Mixed media video installation with projections
Room size

in the exhibition On Dry Land
curated by Ravit Harari
Negev Museum
Be-er Sheva, Israel
February 13 - May 10, 2014

Desert Hideaway explores the idea of desert border locations and the gray areas of those places. Borders represent several different things. They are highly charged areas of contention, with disputes over who gets to come and stay and where the actual border lines exist. On another level, the borders are where people on the edge are often found: drifters waiting for their chance to cross the line, people who are lost in life, and those
who travel across borders every day to make money, either legitimately or in some other fashion.

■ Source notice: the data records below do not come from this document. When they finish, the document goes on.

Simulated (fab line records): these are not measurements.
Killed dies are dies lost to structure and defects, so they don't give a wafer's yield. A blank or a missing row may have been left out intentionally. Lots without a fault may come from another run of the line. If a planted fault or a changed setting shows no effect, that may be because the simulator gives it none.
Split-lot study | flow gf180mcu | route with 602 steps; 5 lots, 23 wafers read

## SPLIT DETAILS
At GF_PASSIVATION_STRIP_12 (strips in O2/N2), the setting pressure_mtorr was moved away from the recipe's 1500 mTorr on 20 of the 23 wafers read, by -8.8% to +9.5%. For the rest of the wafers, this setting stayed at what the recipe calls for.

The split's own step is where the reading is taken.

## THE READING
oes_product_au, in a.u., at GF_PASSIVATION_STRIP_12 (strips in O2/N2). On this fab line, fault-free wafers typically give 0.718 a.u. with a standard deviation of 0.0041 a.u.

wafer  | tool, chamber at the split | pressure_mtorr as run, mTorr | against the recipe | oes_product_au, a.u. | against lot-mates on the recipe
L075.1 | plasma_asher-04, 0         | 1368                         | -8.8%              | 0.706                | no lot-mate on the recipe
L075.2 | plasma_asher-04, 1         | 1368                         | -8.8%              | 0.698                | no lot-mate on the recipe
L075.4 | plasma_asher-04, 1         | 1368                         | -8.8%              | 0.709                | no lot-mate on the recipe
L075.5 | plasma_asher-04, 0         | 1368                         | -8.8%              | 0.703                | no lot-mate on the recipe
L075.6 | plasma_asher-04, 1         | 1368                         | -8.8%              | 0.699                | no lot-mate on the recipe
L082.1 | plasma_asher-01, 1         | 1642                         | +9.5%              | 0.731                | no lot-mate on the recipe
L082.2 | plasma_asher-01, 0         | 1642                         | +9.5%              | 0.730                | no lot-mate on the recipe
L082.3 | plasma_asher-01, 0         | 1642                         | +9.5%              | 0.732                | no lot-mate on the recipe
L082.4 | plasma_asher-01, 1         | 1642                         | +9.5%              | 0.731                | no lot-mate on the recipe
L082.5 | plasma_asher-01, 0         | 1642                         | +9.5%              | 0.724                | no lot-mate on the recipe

Besides the political and social aspects of border towns, there is also a romantic notion of these places. During the day, hot sun drenches the sand and the asphalt on the lone highway turns sticky from the heat. The few people who are traveling through or live in these parts stay indoors when they can, swamp coolers straining to pump some cool humid air into small darkened rooms, with shades drawn and tvs playing infomercials, soap operas, and telenovelas. As the sun goes down, windows and doors open, life begins, and beneath the crimson sunset, things happen. A couple steal away out behind the motel for a late night tryst, the bar gets going with music from the jukebox and too many beers sold and spilled, a driver pulls his still-running car from the 1970’s off on a dirt side road to do something we shouldn’t know about… The border police chase down interlopers, and rattlesnakes and coyotes saunter and slither out of their cool dark places, looking for their next meal. The edges of society, whether it be a border of a country, town, or even ideas, mingle in an interesting sociological melting pot of different characters and personalities.